The Law Society is determined to do a thorough job in its sexual harassment investigation and hopes the government won't need to intervene, its president says.
Justice Minister Andrew Little has said he would consider a ministerial inquiry if the Society's work to fix sexual harassment and misconduct in the profession was not up to scratch.
The Law Society has formed a working group to help solve the problem.
The move comes after law firm Russell McVeagh was put in the spotlight over allegations of sexual misconduct, sexual harassment and an alleged incident of sexual assault.
President Kathryn Beck said she understood why the minister was concerned but the organisation - which regulates lawyers - was ready to make a change.
"We know that there is an issue with the system if we're not hearing about these things, either because people don't know that that's where they should go or they are not comfortable going there, either way we need to fix that."
Mr Little said yesterday he had heard reports that the society had ignored serious allegations of this nature in the past.

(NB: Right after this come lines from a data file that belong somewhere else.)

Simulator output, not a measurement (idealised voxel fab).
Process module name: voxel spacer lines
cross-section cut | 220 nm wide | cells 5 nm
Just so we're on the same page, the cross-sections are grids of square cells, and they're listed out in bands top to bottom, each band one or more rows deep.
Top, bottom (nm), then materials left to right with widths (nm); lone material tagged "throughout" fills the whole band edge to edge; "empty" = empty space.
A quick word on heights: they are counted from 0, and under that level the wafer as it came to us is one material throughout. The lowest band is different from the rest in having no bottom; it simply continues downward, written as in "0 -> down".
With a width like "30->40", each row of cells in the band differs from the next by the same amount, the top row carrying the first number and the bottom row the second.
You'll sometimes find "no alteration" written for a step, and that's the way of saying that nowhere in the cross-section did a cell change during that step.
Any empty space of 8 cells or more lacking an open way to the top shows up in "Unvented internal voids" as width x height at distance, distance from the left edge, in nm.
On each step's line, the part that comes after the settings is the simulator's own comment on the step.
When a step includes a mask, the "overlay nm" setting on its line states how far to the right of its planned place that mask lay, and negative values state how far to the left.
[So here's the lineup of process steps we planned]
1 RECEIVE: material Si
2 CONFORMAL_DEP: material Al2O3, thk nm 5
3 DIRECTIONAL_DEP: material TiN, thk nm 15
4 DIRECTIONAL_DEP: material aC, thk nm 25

He said he had no problem intervening if the Society wasn't up to the job.
"The option I would have would really be a ministerial inquiry, something of that sort of nature, to represent a public interest in ensuring that the Law Society does its job of making sure that the profession is one that has standards, including standards of conduct towards its own employees, that's what's in question at the moment."
The allegations signified abuses of power within the industry, Mr Little said.